Women in abusive relationships can't always just pack their bags and leave.
"The most dangerous time for a woman as far as her safety and life is concerned is right before she leaves, while she's leaving, and right after she leaves," said Laura Stocker, program director for Women's Transitional Care Services in Ottawa. "We can't say, 'Why didn't she just get the hell out of there?'"
That's one of the lessons WTCS hopes to teach the public during Domestic Violence Awareness Month in October.
WTCS will sponsor events throughout the month in Lawrence and Ottawa to raise community awareness of the epidemic of domestic violence as well as services provided by WTCS, which has served women and their children who are survivors of domestic violence since 1976 in Lawrence and 1994 in Ottawa and Franklin County.

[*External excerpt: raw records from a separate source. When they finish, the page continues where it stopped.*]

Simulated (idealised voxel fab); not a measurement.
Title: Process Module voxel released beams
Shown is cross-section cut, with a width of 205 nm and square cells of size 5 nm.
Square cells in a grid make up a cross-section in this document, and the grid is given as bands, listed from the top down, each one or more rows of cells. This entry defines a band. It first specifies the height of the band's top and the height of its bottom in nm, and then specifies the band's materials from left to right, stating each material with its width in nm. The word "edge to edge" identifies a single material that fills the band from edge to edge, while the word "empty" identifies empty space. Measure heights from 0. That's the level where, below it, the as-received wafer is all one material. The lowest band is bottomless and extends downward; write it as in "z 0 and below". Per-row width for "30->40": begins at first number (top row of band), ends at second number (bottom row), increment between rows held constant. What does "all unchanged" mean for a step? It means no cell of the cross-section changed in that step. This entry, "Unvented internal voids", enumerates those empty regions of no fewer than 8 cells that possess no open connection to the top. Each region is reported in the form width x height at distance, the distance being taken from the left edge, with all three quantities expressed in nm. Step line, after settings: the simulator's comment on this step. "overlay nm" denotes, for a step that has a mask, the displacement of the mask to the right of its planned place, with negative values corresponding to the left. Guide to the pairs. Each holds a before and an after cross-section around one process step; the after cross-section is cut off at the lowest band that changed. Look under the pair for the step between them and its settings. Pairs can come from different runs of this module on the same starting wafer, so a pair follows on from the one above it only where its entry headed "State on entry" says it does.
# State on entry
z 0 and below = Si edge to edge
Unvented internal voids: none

Hundreds of ribbons tied to trees in front of the Douglas and Franklin county courthouses will be a visible reminder of the number of domestic violence incidents that have occurred in those counties during the past year.
Womyn Take Back the Night, an annual protest against sexual and domestic violence, will return this year from 5 p.m. to 9 p.m. Oct. 25.
Lea Carland, outreach coordinator for WTCS in Lawrence, said she hoped to see a more diverse crowd at this year's rally.
"It seems like something a lot of women college students have attended," she said. "I would like to see more people of all ages and genders and more people of the community come also."
At 18,966 incidents in Kansas in 1998, an act of domestic violence occurred every 29 minutes 13 seconds. Twenty-six incidents ended in murder, according to a report published by the Kansas Attorney General's Office and the Kansas Bureau of Investigation.
Douglas County reported 663 incidents the same year, and Franklin County had 160.
Stocker hopes events planned for October will help the community recognize domestic violence for what it is and not ignore it. Although it's not always safe to approach a woman in an abusive situation, Stocker said, it's good to be aware and wait for the right time to let that person know help is available.
"But we never tell a woman what to do, even if personally we don't agree," she said. "It's very empowering for women to make their own decisions."
Another way to empower women in abusive situations is to teach them self-defense. Darryl Mobley, an expert on the topic, will be at Ottawa University from 1:30 p.m. to 4:30 p.m. Nov. 3 and 9 a.m. to 4 p.m. Nov. 10, Stocker said. The first session will be a discussion about intimidation tactics, and the second session will be hands-on, actually teaching women physical self-defense.
Self-defense training in Lawrence will be provided for WTCS residents and advocates from 1 p.m. to 3 p.m. Saturday.
Other events and activities planned include displays of the Clothesline, Silent Witness and Remember My Name projects at different locations in Lawrence and Ottawa and the distribution of bookmarks, matchbooks and ribbon-pins by area businesses. The Clothesline Project consists of T-shirts bearing designs and messages about domestic violence some designed by survivors of domestic violence, others by friends or family members of victims.
Churches and synagogues in Douglas and Franklin Counties simultaneously will ring bells at noon on Oct. 28 to honor victims and survivors of domestic violence.
Stocker said she hoped activities scheduled in observance of Domestic Violence Awareness Month not only would educate people about what domestic violence is, but also make them aware that it encompasses a whole range of emotional, psychological and physical situations.
"It's not always hitting or pinching or punching," she said. "It's also intimidation and threats the threat of violence or the threat of hurting a woman's children."